Sign the patch off and I give you the authorship if you want.

> 
> > @Tvrtko: As briefly brainstormed about on IRC, if you'd be willing
> > to
> > take care of the unit tests patch, I could remove that one (and,
> > maaaaybe, the warning print patch) from the series and we could
> > merge
> > this RFC's successor version %N once it's ready. What do you think?
> 
> Okay in principle but the first thing I would suggest you could try
> is 
> to take my unit tests adaptations from [2] verbatim. Benefit of
> keeping 
> everything in one series is more confidence we are merging a solid 
> thing. But I can take it on myself as a follow up too if you want.
> 
> Regards,
> 
> Tvrtko
> 
> > 
> > P.
> > 
> > [1]
> > https://lore.kernel.org/dri-devel/20250522082742.148191-2-phasta@kernel.org/
> > [2]
> > https://lore.kernel.org/dri-devel/20250418113211.69956-1-tvrtko.ursulin@igalia.com/
> > 
> > Philipp Stanner (6):
> >    drm/sched: Avoid memory leaks with cancel_job() callback
> >    drm/sched/tests: Implement cancel_job()
> >    drm/sched: Warn if pending list is not empty
> >    drm/nouveau: Make fence container helper usable driver-wide
> >    drm/nouveau: Add new callback for scheduler teardown
> >    drm/nouveau: Remove waitque for sched teardown
> > 
> >   drivers/gpu/drm/nouveau/nouveau_fence.c       | 35 +++++----
> >   drivers/gpu/drm/nouveau/nouveau_fence.h       |  7 ++
> >   drivers/gpu/drm/nouveau/nouveau_sched.c       | 35 +++++----
> >   drivers/gpu/drm/nouveau/nouveau_sched.h       |  9 +--
> >   drivers/gpu/drm/nouveau/nouveau_uvmm.c        |  8 +--
> >   drivers/gpu/drm/scheduler/sched_main.c        | 37 ++++++----
> >   .../gpu/drm/scheduler/tests/mock_scheduler.c  | 71 +++++++-------
> > -----
> >   drivers/gpu/drm/scheduler/tests/sched_tests.h |  4 +-
> >   include/drm/gpu_scheduler.h                   |  9 +++
> >   9 files changed, 115 insertions(+), 100 deletions(-)
> > 
> 
Re: [RFC PATCH 0/6] drm/sched: Avoid memory leaks by canceling job-by-job
Posted by Danilo Krummrich 8 months ago
> On Tue, 2025-06-03 at 13:27 +0100, Tvrtko Ursulin wrote:
> > On 03/06/2025 10:31, Philipp Stanner wrote:
> > What I am not that ecstatic about is only getting the Suggested-by 
> > credit in 1/6. Given it is basically my patch with some cosmetic
> > changes 
> > like the kernel doc and the cancel loop extracted to a helper.
> 
> Sign the patch off and I give you the authorship if you want.
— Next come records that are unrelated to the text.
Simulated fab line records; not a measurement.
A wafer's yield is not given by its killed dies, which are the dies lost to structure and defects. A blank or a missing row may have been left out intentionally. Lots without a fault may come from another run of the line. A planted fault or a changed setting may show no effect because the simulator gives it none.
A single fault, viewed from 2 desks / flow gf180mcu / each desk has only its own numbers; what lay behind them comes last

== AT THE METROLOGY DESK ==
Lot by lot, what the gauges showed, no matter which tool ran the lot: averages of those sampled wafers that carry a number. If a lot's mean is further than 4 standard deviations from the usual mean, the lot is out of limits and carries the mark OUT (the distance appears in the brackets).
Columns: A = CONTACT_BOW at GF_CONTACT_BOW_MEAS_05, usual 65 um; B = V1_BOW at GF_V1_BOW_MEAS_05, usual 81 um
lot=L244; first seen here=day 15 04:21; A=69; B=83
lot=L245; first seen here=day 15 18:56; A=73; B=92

AFAICS, the proposal of having cancel_job() has been a review comment which has
been clarified with a reference patch.

IMO, the fact that after some discussion Philipp decided to go with this
suggestion and implement the suggestion in his patch series does not result in
an obligation for him to hand over authorship of the patch he wrote to the
person who suggested the change in the context of the code review.

Anyways, it seems that Philipp did offer it however, so this seems to be
resolved?
Re: [RFC PATCH 0/6] drm/sched: Avoid memory leaks by canceling job-by-job
Posted by Tvrtko Ursulin 8 months ago
On 11/06/2025 22:21, Danilo Krummrich wrote:
>> On Tue, 2025-06-03 at 13:27 +0100, Tvrtko Ursulin wrote:
>>> On 03/06/2025 10:31, Philipp Stanner wrote:
>>> What I am not that ecstatic about is only getting the Suggested-by
>>> credit in 1/6. Given it is basically my patch with some cosmetic
>>> changes
>>> like the kernel doc and the cancel loop extracted to a helper.
>>
>> Sign the patch off and I give you the authorship if you want.
> 
> AFAICS, the proposal of having cancel_job() has been a review comment which has
> been clarified with a reference patch.

Right, this one:

https://lore.kernel.org/dri-devel/20250418113211.69956-1-tvrtko.ursulin@igalia.com/

> IMO, the fact that after some discussion Philipp decided to go with this
> suggestion and implement the suggestion in his patch series does not result in
> an obligation for him to hand over authorship of the patch he wrote to the
> person who suggested the change in the context of the code review.

It is fine. Just that instead of rewriting we could have also said 
something along the lines of "Okay lets go with your version after all, 
just please tweak this or that". Which in my experience would have been 
more typical.

> Anyways, it seems that Philipp did offer it however, so this seems to be
> resolved?

At the end of the day the very fact a neater solution is going in is the 
main thing for me. Authorship is not that important, only that the way 
of working I follow, both as a maintainer and a colleague, aspires to be 
more like what I described in the previous paragraph.

I am not sure I can review this version though. It feels it would be too 
much like reviewing my own code so wouldn't carry the fully weight of 
review. Technically I probably could, but in reality someone else should 
probably better do it.

Regards,

Tvrtko